To date, the resolution of the CMIP6 GCMs is still too coarse (usually over 100 km) to be used in many aspects such as risk assessment, adaptation management, and decision-making procedures at the regional or local scale. Besides the coarse resolution, biases and uncertainties contained in GCMs often exaggerate from global to regional and local scales, restraining the usefulness and applicability of GCMs in small-scale studies5,6,7. Hence, downscaling techniques, which transform the coarse GCM information into a higher spatial resolution, should be conducted for a specific region of interest before conducting local impact assessment and risk management. There are two popular downscaling techniques, namely dynamical and statistical, that have been widely used. Dynamical downscaling is related to a modeling process that feeds the coarse-resolution initial conditions (IC) and lateral boundary conditions (LBC) provided by a GCM into a regional climate model (RCM) to produce higher-resolution climate information8,9. Along with the massive requirement of computer resources and modeling time, the dynamical downscaling method still has to deal with biases and the sensitivity of the boundary conditions taken from the host GCM, as well as the accuracy and uncertainty of the dynamics and physical parameterization of each RCM8. On the other hand, statistical downscaling amounts to firstly searching for a relationship between local observed variables (called predictands) and large-scale GCM climate predictors. Then by assuming that the derived relationship is maintained with time, we can feed predictors of GCM outputs into the statistical model to obtain future climate information10,11. The statistical downscaling approach is effective and generally does not require huge computer resources. To date, different statistical downscaling techniques have been widely adopted in various studies, e.g. climate risks and water resources, at local and regional scales12,13,14.

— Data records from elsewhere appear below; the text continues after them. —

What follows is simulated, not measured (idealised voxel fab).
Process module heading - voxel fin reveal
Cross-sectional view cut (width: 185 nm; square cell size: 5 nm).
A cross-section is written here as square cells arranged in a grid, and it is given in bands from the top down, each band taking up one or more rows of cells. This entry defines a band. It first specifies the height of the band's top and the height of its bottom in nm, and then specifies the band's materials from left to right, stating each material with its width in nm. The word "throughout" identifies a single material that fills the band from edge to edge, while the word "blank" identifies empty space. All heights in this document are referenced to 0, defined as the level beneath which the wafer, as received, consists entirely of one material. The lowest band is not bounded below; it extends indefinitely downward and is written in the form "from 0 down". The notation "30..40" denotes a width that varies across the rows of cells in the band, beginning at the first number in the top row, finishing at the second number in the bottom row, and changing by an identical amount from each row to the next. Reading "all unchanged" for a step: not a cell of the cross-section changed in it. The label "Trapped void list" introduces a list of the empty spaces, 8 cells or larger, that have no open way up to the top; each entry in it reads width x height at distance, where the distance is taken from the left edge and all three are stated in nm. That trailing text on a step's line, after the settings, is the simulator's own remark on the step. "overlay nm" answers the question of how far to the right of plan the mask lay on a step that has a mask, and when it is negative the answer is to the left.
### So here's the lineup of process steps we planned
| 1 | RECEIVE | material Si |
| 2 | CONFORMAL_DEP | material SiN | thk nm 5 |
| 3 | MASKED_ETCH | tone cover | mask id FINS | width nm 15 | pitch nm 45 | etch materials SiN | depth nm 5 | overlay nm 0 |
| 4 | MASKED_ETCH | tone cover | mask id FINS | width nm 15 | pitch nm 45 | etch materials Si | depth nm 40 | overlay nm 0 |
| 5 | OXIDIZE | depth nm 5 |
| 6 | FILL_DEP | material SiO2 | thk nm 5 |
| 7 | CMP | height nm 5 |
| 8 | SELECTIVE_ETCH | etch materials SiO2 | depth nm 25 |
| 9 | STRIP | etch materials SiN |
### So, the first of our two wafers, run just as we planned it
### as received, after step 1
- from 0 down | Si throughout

In Vietnam, the Ministry of Natural Resources and Environment (MONRE) has published several reports on Climate Change and Sea-level rise scenarios for Vietnam15,16,17,18. Constrained by computing resources, the results of the latest MONRE reports15,16 were only based on a limited number of dynamically downscaled experiments (14 experiments in total with 4 RCMs and 10 CMIP5 GCMs) and for only two Representative Concentration Pathways (RCP) scenarios RCP4.5 and RCP8.5. Besides, a statistical downscaling effort has been implemented in Vietnam to downscale 31 CMIP5 GCMs under four RCPs scenarios19,20.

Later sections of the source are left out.